History, moment don't rattle Gardner

ANN ARBOR, Mich. -- After a weeklong debate about the significance of the Notre Dame-Michigan rivalry -- national, regional, historic, sporadic, mandatory, dispensable -- Devin Gardner provided an answer Saturday night.

Gardner had completed the best performance of his career on the grandest stage in front of the largest crowd ever to witness a football game (115,109). He had proven himself as a big-game quarterback with four touchdown passes and a touchdown run in Michigan's 41-30 victory, not to mention rebounding from the worst play of his athletic career. He did it in his first game wearing the very un-quarterback-like No. 98 jersey, a tribute to former Michigan star Tom Harmon, the 1940 Heisman Trophy winner, who was honored before the game.

The magnitude of the moment wasn't lost on the Michigan quarterback, who bounced around the field afterward with childlike enthusiasm, darting from teammate to teammate. But Gardner's joy didn't eclipse his perspective.

"This isn't the game that we want -- the Big Ten championship, the Rose Bowl game -- [but] this is a pretty big game," Gardner said. "... One hundred and fifteen thousand one hundred and nine, that's how many people were there, not to mention the people that were watching on TV, the only game on. It's amazing to be able to participate in something like this, but this isn't the big one that we really want."
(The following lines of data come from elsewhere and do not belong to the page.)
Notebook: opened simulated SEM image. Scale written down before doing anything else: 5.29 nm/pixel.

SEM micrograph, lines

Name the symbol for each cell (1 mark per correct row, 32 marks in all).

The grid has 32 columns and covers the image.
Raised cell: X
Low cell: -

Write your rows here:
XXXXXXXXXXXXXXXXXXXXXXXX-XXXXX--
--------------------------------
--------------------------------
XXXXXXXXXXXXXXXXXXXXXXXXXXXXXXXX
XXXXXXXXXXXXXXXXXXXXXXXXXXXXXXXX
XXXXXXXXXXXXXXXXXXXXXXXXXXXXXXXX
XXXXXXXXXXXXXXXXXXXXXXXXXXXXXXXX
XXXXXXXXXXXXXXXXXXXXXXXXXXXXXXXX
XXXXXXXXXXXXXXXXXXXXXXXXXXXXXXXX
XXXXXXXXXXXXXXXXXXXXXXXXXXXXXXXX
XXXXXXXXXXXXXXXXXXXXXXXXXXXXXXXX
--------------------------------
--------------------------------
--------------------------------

The Notre Dame game isn't the apex for Gardner and his Michigan teammates. But it's a starting point, an early gauge for where they are on their desired path to Indianapolis and, eventually, Pasadena.

Last year's South Bend slopfest, which featured six Michigan turnovers, five by quarterback Denard Robinson, set the Wolverines on a course for a season of mistake-filled losses. When adversity struck, Michigan usually wilted. The Wolverines weren't tough enough. They admitted as much throughout the offseason.

Gardner put up nice numbers in the final five games as the starting quarterback, but he couldn't lift Michigan past Ohio State in The Game or South Carolina in the Outback Bowl. His big-game ability -- and really, Michigan's -- was very much in doubt entering Saturday night.

Not anymore.

"It's the same thing that we've always known," Wolverines left tackle Taylor Lewan said. "He's a damn good player."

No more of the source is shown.